Plain as a pikestaff?

Count me as another who has never heard it before now and assumed it would mean unadorned. In what way is a pikestaff obvious? Because they’d be hard to hide?

I’ve heard it often enough - mostly in books I read as a child.

Have you ever carried around a ten-foot pole? If you had, you wouldn’t even need to ask.

Living in a coastal fishing area in the NW of the US, I think the word pikestaff would refer to what we just call a pike. A long handle, usually made of aluminium now, with a metal point and a hook on the end.

The hook is used to catch the lines on floats for crab pots etc. and the point is used to guide floating debris or for docking. Pikes were also used to guide logs in the days when log rafts were common.
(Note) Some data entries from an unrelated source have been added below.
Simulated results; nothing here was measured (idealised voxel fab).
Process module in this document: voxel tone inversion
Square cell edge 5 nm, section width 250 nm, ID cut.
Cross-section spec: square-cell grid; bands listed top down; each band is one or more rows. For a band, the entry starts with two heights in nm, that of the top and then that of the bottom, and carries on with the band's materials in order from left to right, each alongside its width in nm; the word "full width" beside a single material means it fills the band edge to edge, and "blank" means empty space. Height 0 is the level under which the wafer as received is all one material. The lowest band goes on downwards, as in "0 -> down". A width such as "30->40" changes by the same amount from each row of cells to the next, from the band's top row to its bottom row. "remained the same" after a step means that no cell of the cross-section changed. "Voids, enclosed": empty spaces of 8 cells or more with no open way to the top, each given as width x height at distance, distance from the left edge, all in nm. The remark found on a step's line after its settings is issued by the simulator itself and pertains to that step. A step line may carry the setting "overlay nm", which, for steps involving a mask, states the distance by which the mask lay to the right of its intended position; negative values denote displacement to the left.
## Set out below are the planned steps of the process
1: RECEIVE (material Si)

So is that what you mean by a pikestaff? Does the expression mean ‘plain as a pole?’

My Father used it, as did my maternal Grandmother.

Nothing to contribute to the debate but my ex once referred to something as being as plain as the pikestaff* on the end of your nose*.

I don’t remember when I first heard the expression, although it is vanishingly uncommon in the US. But, it was well before I read The Mote in God’s Eye, which is where I recall it’s use best.

Could the word “turnpike” be related?

Consider–

I know the phrase from English literature, but it’s very uncommon in the U.S. today. “Plain as the nose on your face” or “plain as can be” are more common here. When looking for something that should be immediately findable, a somewhat old-fashioned phrase I’ve heard more than once is, “If it were a snake, it would’ve bit you.”

I believe so: the traveller arrives at the toll-gate, pays the toll, and the gate-keeper turns the pike to allow the traveller onto the toll road. The gate is a pike.

I’m British and have never heard the expression before. Where I’m from, “as plain as day” is the dominant form.

Is this a whoosh? If not - who in the world brings a pike to a gun-fight? I mean, it’s better than a knife, I guess - but not by a whole lot.

I’m very surprised by these responses.
I’ve certainly heard the expression, and read it. I’m very familiar with it, and am amazed that so many Dopers aren’t.

It will now be a code phrase when Dopers get on Jeopardy.

We (Dopers) should make a resolution to restore the phrase to it’s former grandeur by adding it to our conversations today. :slight_smile:

“That’s fucking obvious” is the more common American phrase.

Observations of the painfully obvious may be followed by “No shit, Sherlock,” “Well, duh,” “Thank you, Captain Obvious” and “Ya think?!?!?!?!?”

That is not how “plain as a pikestaff” would normally be used, though. It is not for putting someone down for redundantly stating the obvious, it is for claiming that something is so obvious that to question it would be silly.

I’ve never heard “pikestaff,” but I have heard “day” and “the nose on your face.”

I also have a vague recollection of hearing “plain as plain can be.”

No whoosh.

The Confederacy was short on everything, except military officers.

And prior to the Civil War, & in some cases long afterward, militaries regarded the bayonet as the primary weapon, the bullet, secondary.

A military saying of the era:

Given a shortage of guns, the pike was seen as a good stopgap measure. To be abandoned the minute muskets were available.

Here is a link to a photo of a Confederate Pike head.
http://www.thetreasuredepot.com/cgi-bin/auction/auction_config.pl?noframes;read=516

Canadian. I’ve never heard or read the expression until this thread.

American, here. This is something I’ve read hundreds of times, but doubt I’ve ever actually heard. I’m surprised that it’s unfamiliar to so many. It’s something I might have chosen to say or write to give a sort of old-fashioned Englishy feel to things.